Note
Access to this page requires authorization. You can try signing in or changing directories.
Access to this page requires authorization. You can try changing directories.
Applies to: IoT Edge 1.5
Important
IoT Edge 1.5 LTS is the supported release. IoT Edge 1.4 LTS is end of life as of November 12, 2024. If you are on an earlier release, see Update IoT Edge.

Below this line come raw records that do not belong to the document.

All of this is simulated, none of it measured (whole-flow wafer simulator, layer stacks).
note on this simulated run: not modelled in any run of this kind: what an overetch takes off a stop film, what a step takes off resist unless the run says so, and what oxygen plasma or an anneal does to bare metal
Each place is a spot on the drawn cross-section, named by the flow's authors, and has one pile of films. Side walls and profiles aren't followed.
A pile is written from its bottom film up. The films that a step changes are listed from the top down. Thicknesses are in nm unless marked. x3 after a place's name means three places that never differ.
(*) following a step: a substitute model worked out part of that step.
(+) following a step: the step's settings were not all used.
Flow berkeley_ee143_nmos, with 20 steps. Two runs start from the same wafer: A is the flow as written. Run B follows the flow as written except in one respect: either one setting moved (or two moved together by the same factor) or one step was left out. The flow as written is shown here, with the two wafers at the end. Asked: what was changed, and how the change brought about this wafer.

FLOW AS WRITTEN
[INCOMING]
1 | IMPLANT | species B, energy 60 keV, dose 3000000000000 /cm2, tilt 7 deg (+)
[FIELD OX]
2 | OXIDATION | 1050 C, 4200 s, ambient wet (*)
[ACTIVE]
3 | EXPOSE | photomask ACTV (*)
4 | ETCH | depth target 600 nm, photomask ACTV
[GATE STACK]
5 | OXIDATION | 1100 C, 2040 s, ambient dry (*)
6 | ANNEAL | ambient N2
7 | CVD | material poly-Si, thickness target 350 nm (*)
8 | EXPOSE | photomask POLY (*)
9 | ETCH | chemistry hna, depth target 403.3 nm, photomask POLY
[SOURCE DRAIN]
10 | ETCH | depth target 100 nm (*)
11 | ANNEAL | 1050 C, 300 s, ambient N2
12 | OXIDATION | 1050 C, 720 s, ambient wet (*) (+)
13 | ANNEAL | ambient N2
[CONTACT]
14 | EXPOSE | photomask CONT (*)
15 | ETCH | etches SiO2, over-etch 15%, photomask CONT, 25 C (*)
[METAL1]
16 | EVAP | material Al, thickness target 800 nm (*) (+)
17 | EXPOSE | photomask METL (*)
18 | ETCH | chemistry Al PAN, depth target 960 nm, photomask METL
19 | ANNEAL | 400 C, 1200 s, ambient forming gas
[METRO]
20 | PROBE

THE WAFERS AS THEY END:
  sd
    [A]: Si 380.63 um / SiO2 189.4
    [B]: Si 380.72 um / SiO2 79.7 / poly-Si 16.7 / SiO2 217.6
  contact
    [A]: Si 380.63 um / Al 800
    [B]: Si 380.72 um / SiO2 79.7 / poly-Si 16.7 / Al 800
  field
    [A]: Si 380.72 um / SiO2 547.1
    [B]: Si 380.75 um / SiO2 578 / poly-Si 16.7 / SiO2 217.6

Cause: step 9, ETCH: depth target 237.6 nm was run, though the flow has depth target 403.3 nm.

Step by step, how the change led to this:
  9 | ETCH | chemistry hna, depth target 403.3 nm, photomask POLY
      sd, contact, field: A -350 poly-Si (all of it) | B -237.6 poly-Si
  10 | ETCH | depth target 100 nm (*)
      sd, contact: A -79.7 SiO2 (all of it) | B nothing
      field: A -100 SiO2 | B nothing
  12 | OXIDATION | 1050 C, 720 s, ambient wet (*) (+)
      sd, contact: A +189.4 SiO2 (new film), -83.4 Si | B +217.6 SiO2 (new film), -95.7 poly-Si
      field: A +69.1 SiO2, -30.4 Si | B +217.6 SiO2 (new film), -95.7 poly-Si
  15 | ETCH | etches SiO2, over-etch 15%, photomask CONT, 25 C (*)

In this article, you learn the concepts and techniques for implementing both observability dimensions: measuring and monitoring and troubleshooting. You learn about the following topics:
- Define which service performance indicators to monitor
- Measure service performance indicators by using metrics
- Monitor metrics and detect issues by using Azure Monitor workbooks
- Troubleshoot basic issues by using curated workbooks
- Troubleshoot advanced issues by using distributed tracing and correlated logs
- Optionally, deploy a sample scenario to Azure to practice what you learn
Scenario
To go beyond abstract considerations, let's use a real-life scenario that collects ocean surface temperatures from sensors into Azure IoT.
La Niña
The La Niña service measures surface temperature in the Pacific Ocean to predict La Niña winters. Buoys in the ocean have IoT Edge devices that send surface temperature data to Azure Cloud. A custom module on each IoT Edge device preprocesses the telemetry data before sending it to the cloud. In the cloud, backend Azure Functions process the data and save it to Azure Blob Storage. Clients of the service, like ML inference workflows, decision-making systems, and different UIs, can get messages with temperature data from Azure Blob Storage.
Measuring and monitoring
Let's build a measuring and monitoring solution for the La Niña service focusing on its business value.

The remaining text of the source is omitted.